THE MINISTER OF STATE IN THE MINISTRY OF FINANCE
(a) and (b): Asset Quality Review (AQR) initiated in 2015 for clean and fully provisioned bank balance-sheets revealed high incidence of non-performing assets (NPAs). As a result of AQR and subsequent transparent recognition by PSBs, stressed accounts were reclassified as NPAs and expected losses on stressed loans, not provided for earlier under flexibility given to restructured loans, were provided for. Further, during the fourth quarter of the financial year (FY) 2017-18, all such schemes for restructuring stressed loans were withdrawn. As a result, while PSBs posted aggregate operating profit of Rs. 75,024 crore, during the first half of the current financial year, many had net losses primarily on account of continuing ageing provision for NPAs recognised as a result of AQR initiated in 2015 and subsequent transparent recognition by banks including under RBI’s circular with drawing schemes for restructuring stressed loan in the fourth quarter of FY 2017-18. PSBs made aggregate provision for NPAs and other contingencies of Rs. 85,791 crore during the first half of the current financial year. Additionally, because of hardening of bond yields, these banks had aggregate mark-to-market losses on their investment portfolios of Rs. 20,384 crore during the same period.

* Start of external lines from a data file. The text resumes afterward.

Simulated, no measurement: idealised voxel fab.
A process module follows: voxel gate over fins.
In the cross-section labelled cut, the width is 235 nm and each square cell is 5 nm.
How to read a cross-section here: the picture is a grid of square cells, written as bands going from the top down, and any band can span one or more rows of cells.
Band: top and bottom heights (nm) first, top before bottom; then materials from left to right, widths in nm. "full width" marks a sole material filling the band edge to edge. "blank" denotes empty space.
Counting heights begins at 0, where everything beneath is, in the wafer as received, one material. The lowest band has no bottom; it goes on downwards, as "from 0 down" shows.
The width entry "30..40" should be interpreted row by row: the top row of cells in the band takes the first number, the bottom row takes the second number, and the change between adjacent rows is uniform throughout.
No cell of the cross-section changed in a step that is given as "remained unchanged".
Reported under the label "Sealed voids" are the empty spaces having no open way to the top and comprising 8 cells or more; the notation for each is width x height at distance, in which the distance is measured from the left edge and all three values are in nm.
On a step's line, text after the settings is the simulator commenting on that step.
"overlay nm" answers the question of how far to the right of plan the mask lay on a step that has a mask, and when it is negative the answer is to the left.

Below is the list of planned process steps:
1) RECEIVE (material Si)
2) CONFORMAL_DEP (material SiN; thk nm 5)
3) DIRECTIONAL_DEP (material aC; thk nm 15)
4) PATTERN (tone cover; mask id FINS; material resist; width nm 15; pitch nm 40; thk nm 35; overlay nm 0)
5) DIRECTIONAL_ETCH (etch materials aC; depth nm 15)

The liabilities for PSBs are mainly comprised of deposits mobilised and their capital base. The strong deposit base of PSBs, with aggregate deposits of Rs. 101.03 lakh crore as on 30.9.2018 (provisional data) and a continuous upward trend reflects the underlying faith and confidence of depositors in PSBs.
(c) and (d): Government has made comprehensive efforts over the last four and a half financial years for reducing NPAs, including, inter alia, the following:
(1) The Insolvency and Bankruptcy Code, 2016 (IBC) has been enacted to create a unified framework for resolving insolvency and bankruptcy matters. Under this, by adopting a creditor-in-saddle approach, with the interim resolution professional taking over management of affairs of corporate debtor at the outset, the incentive to resort to abuse of the legal system has been taken away. This, coupled with debarment of wilful defaulters and persons associated with NPA accounts from the resolution process, has effected a fundamental change in the creditor-debtor relationship. The Banking Regulation Act, 1949 has been amended, to provide for authorisation to RBI to issue directions to banks to initiate the insolvency resolution process under IBC. As per RBI’s directions, cases have been filed under IBC before the National Company Law Tribunal (NCLT) in respect of 41 borrowers, 12 of which had cumulative outstanding amount of Rs. 1,97,769 crore as on 31.3.2017 and the remaining 29 had outstanding amount of Rs. 1,35,846 crore as on 30.6.2017.
(2) SARFAESI Act has been amended to make it more effective with provision for three months imprisonment in case the borrower does not provide asset details and for the lender to get possession of mortgaged property within 30 days. Also, six new Debts Recovery Tribunal have been established to expedite recovery.
(3) In addition, under the PSBs Reforms Agenda, PSBs have created Stressed Asset Management verticals for stringent recovery, segregated pre- and post-sanction follow-up roles for clean and effective monitoring, initiated creation of online one-time settlement platforms and committed to monitoring large-value accounts through specialised monitoring agencies.
The above efforts have shown positive results, as reflected in reduction of NPAs of PSBs by Rs. 2,21,984 crore due to recoveries during the last three and a half financial years, as per RBI data on global operations, and gross NPAs of PSBs have started declining, after peaking in March 2018, registering a decline of Rs. 26,789 crore, from Rs. 8,95,601 crore in March 2018 to Rs 8,68,812 crore in September 2018.